Ancient Ones III: Chaco Canyon Sites   2 comments

Penyasco Blanco and the sky, at sunset in Chaco Canyon, New Mexico.

Chaco Canyon fires the imagination of many, but you might also want to know what there is to do there.  It’s worth learning a bit about the Ancestral Puebloan culture before you arrive.  But don’t get crazy about that.  You want, first and foremost, an open mind.  I’ve noticed there are many people who have definite ideas and interpretations regarding the Ancient Ones.  That’s really not my style.  I’d rather arrive at a place with a fairly blank mind, and let the questions naturally evolve.  That said, here is a brief summary.

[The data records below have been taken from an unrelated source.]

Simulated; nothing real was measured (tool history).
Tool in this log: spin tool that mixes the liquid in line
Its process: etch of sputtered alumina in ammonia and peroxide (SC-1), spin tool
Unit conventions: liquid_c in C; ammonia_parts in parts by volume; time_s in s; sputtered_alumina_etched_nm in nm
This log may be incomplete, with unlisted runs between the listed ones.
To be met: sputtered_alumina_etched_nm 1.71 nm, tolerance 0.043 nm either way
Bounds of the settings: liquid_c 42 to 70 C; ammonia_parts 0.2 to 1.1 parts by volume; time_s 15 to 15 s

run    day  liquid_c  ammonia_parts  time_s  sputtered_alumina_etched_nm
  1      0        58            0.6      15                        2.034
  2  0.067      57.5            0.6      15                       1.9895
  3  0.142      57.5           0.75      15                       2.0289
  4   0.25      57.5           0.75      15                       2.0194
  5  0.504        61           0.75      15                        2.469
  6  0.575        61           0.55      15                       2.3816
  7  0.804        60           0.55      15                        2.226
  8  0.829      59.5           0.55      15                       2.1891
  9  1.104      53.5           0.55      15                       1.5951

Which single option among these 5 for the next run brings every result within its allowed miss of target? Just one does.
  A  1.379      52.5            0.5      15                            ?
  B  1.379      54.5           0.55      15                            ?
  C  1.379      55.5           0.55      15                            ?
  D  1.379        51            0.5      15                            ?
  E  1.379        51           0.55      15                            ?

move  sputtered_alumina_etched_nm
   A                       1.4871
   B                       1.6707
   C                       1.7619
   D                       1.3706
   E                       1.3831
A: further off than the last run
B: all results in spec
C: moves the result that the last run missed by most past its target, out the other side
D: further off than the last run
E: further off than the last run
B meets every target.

The architecture at Chaco Canyon dates from about  800 A.D., but evidence of ancestral peoples here goes back more than 10,000 years, when people were fully nomadic.  You will notice earthen mounds throughout the canyon.  Many of these lie unexcavated, similar to the Mayan sites of Central America.  It’s estimated that up to 99% of the ancient remains here are still hidden beneath the sand.  Also, archaeologists have reburied many sites in order to best protect them from the elements.

The kivas and plazas of Pueblo Bonito at Chaco Canyon, New Mexico.

Pueblo Bonito is the largest ancient structure yet found in the Four Corners region.  Begun around the year 800, it continued to be expanded according to a master plan, all the way up to the late 1200s.  It’s a large D-shaped structure, originally 5 stories high, and which held perhaps 800 rooms.  Much of its interior space is taken up by a grand plaza, along with no less than 33 kivas.  The way this was built, over many generations, invites comparison to how the great cathedrals in Europe were built.

Let me take this opportunity to plug a book I read years ago, called Pillars of the Earth, by Ken Follett.  If you haven’t read it, you should.  There is also a miniseries that was based on the book, and that wasn’t too bad either.  The story spans generations of the people involved in the construction of a cathedral that still pierces the sky in rural England.  This long-term commitment to a vision is precisely how Pueblo Bonito, and really the whole Chacoan culture, seems to have been built up.

A pair of ravens welcome the rising sun at Pueblo Bonito in Chaco Canyon, New Mexico.

Detail of the back curved wall of Pueblo Bonito at Chaco Canyon. Note the ponderosa pine log.

Given the size of Pueblo Bonito, there were not many people who lived here.  This is judging from the general lack of human burial remains.  Possibly it only housed the elite, or the religious leaders.  But it is clear that many thousands came here for gatherings, an ancient version of the rendezvous, if you will.  The plazas, great kivas, the layout of the place, all suggest both ceremony and fun.  If you were young you might have looked for love here, or showed off to peers your athletic prowess.  The purpose of it being so overbuilt may have simply been to wow those arriving from outlying villages.

There are other great houses throughout Chaco Canyon, and there were roads connecting outlying villages and great houses as well.  One of the most distant outliers is Chimney Rock, in SW Colorado some 100 miles away.  The great houses, kivas, reservoirs and other structures indicate these people were  master masons, cutting and shaping the local sandstone very precisely.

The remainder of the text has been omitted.